This book provides detailed descriptions of big data solutions for activity detection and forecasting of very large numbers of moving entities spread across large geographical areas. It presents state-of-the-art methods for processing, managing, detecting and predicting trajectories and important events related to moving entities, together with advanced visual analytics methods, over multiple heterogeneous, voluminous, fluctuating and noisy data streams from moving entities, correlating them with data from archived data sources expressing e.g. entities’ characteristics, geographical information, mobility patterns, mobility regulations and intentional data.

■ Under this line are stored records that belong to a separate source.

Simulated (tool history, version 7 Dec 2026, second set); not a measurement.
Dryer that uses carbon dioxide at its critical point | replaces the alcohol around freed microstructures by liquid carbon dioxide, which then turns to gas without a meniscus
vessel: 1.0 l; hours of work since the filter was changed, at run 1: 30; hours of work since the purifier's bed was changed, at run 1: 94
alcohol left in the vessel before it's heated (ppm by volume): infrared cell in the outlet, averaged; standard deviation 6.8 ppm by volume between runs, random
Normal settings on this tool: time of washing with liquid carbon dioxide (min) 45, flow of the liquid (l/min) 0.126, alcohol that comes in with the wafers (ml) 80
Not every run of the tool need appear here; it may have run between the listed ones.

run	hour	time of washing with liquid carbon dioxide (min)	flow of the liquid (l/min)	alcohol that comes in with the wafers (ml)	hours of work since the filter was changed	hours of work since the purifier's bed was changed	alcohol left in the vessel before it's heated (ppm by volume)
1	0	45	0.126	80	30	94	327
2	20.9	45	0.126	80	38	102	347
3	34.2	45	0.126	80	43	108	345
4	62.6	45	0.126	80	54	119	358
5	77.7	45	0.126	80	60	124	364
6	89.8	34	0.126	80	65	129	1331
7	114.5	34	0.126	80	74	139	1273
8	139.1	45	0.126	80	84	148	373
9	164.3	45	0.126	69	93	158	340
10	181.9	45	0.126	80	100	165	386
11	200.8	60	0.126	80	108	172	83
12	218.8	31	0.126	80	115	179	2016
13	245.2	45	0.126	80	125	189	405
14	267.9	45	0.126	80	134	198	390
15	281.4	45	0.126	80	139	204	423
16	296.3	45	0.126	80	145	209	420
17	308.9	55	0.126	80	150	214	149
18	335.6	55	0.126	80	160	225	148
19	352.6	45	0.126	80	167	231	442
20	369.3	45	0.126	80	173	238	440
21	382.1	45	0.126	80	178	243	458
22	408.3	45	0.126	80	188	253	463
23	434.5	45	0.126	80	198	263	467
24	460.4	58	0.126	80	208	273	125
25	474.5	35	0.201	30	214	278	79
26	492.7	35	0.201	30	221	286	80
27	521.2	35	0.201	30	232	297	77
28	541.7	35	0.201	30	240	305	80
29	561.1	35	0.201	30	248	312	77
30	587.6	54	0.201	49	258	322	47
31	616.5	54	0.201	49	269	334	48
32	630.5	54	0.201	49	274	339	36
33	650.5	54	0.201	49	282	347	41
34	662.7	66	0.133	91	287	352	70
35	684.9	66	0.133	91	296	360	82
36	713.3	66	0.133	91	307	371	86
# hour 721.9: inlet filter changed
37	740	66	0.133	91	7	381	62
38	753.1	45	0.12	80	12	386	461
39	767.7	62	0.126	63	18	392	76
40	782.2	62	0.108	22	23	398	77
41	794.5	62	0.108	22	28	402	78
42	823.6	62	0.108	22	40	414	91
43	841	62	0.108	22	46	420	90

The book is divided into six parts: Part I discusses the motivation and background of mobility forecasting supported by trajectory-oriented analytics, and includes specific problems and challenges in the aviation (air-traffic management) and the maritime domains. Part II focuses on big data quality assessment and processing, and presents novel technologies suitable for mobility analytics components. Next, Part III describes solutions toward processing and managing big spatio-temporal data, particularly enriching data streams and integrating streamed and archival data to provide coherent views of mobility, and storing of integrated mobility data in large distributed knowledge graphs for efficient query-answering. Part IV focuses on mobility analytics methods exploiting (online) processed, synopsized and enriched data streams as well as (offline) integrated, archived mobility data, and highlights future location and trajectory prediction methods, distinguishing between short-term and more challenging long-term predictions. Part V examines how methods addressing data management, data processing and mobility analytics are integrated in big data architectures with distinctive characteristics compared to other known big data paradigmatic architectures. Lastly, Part VI covers important ethical issues that research on mobility analytics should address.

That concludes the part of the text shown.